While planning a new social network installation for the customer community of my employer I came across Oxwall as a possible solution. It is an Web application on the PHP/MySQL stack which allows self-hosted communities. It runs with a small footprint on about any web server hosting platform and provides a simple Forum, Chat, Event Stream, User Blogs and Profiles and similar functions. This is a very good fit to our needs (as we have to migrate away from the old Mixxt hosted community platform).

First we had a look a Ning, but as a Company located in Germany it is always complicated to host user-facing systems on US systems. Especially since EU and German data protection regulations for personal identifiable items might apply in this area. So if we cannot find a good German social network provider, we will consider hosting the application in our own data centers.

But before we invite out valuable customers to register on such a platform we do need to make sure their data stays safe. This is a business oriented social platform, so we do not really expect critical top secret information, but we do want to protect the most sensitive information, the users passwords. If you look at recent events in the media this is more than important. Thousands of cracked accounts and millions of leaked password hashes are available on the net. Even technology giants like Sony are not safe from being hacked. So it is absolutely important we protect our users and therefore our reputation - even for a simple application like a forum.

Oxwall password hashing

For this reason I reviewed a few security aspects of Oxwall (1.7.2), and want to talk here especially about how it stores user passwords.

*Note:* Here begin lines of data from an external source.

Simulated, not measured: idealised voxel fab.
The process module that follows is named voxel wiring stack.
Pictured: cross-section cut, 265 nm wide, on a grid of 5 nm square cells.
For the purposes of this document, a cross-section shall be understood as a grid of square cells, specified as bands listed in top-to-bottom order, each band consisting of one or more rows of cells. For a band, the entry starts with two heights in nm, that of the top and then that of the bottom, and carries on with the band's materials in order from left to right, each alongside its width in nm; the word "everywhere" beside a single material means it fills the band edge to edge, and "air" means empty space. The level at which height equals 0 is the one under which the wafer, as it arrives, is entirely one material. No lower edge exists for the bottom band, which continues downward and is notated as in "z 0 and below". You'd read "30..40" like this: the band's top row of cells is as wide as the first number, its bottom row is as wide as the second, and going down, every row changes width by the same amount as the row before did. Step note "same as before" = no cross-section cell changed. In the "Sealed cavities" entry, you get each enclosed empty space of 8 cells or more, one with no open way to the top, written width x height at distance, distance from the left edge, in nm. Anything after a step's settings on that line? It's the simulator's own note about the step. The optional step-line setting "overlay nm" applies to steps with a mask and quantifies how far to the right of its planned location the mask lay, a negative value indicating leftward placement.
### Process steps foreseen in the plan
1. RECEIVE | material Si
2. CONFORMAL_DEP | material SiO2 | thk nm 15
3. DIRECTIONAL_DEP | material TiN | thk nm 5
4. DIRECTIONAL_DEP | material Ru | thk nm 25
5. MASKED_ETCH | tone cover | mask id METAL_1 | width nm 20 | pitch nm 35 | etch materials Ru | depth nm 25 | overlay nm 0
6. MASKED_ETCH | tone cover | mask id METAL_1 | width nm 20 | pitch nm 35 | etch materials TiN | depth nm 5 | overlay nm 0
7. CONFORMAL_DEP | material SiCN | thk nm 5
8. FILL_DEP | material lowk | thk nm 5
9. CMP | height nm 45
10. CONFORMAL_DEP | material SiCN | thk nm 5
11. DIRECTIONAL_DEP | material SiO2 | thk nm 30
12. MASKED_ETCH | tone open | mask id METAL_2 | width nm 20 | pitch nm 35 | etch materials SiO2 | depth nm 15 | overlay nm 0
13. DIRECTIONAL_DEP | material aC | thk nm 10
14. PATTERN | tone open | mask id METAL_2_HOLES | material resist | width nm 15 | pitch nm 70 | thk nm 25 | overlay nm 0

Oxwall stores password hashes in the ow_base_user table in the password column as a 64-digit lower-case hex string. It represents the SHA-256 hash of the static OW_STATIC_SALT pepper concatenated with the user's password. This is all done in the hash_password($password) function, the relevant code looks like:

./ow_system_plugins/base/bol/user_service.php:884:        return hash('sha256', OW_PASSWORD_SALT . $password);

OW_PASSWORD_SALT (which is actually a static pepper) is a 13 digit hex string generated at installation time and stored in ow_includes/config.php. It is generated with the PHP uniqid() function (current time in milliseconds in hex). This is not a very strong secret, but you can of course overwrite it (keep in mind, this will invalidate all existing password hashes).

In order to verify a password Oxwall uses the isValidPassword($userid, $password) function, which will SHA-256 hash the provided password (one iteration) and compare it to the stored hash with PHP's === operator (which is not a constant time string comparision operation).

Oxwall does by the way enforce a minimum and maximum password length. The PASSWORD_MAX_LENGTH = 15 and PASSWORD_MIN_LENGTH = 4.

Oxwall Password Protection Evaluation

There are a number of problems with this:

By using a static salt (better known as pepper) all users who have the same password have the same hash (in one Oxwall installation). It also means an attacker can prepare a bit better for attacks, as they can check all user passwords with the same pre-compiled table. A globally unique salt for each password hash should be preferred to this.

By not using a format specifier algorithm flexibility is limited. Oxwall would have to test old and new algorithms (or guess based on the length of the encrypted string).

Although SHA-2 is more complex to calculate compared to DES, SHA-1 or MD5 it is still a comparable fast operation which can be easily optimized in hardware. This is no longer regarded as a safe protection. Instead it is better to have an iterated algorithm (and optionally memory complexity).

The current function for verifying the password hash is not implemented with a constant-time comparison method. This means it could leak some information on the password hashes to remote attackers.

If you compare this with other PHP applications it is not a bad implementation, but it is surely not state of the art anymore. Oxwall really should aim for a modern implementation.

There is absolutely no reason to limit the length of a password to 15 characters. It can be even longer than the hash function. I would remove that limit or at least increase it to a sane value like 100 (or 128 if you want to look techy :). Oxwall should invest some more work into encouraging users to have safe passwords. This can include hooks to check for bad passwords. The current minimum of 4 characters is quite low (and it would be good if one can configure it without changing the code).

Modern PHP password hashing

Luckily PHP 5.5 is providing a password_hash() function. And if you cannot wait for it, there is a compatibility library from Anthony Ferrara which can be used on 5.3. The function supports generating random salts, it uses BCRYPT algorithm by default and uses the standard $2y$... hash format.

I feel it is a bit unfortunate, that PHP does not support an additional pepper argument (in the default implementation). It argues, that there is no official analysis how much additional protection it brings.

The RFC comments, that it is possible to encrypt the hashes in your database (with a pepper). This would add the protection, but it generates additional work. The pepper Oxwall is using is rather low entropy, so I think it is best to just drop it. This will also reduce the risk of losing this value.

Oxwall should use the password_hash function, not specify salt or cost parameters and implement the rehash checks, to make sure it automatically rehashes passwords whenever PHP modifies the settings.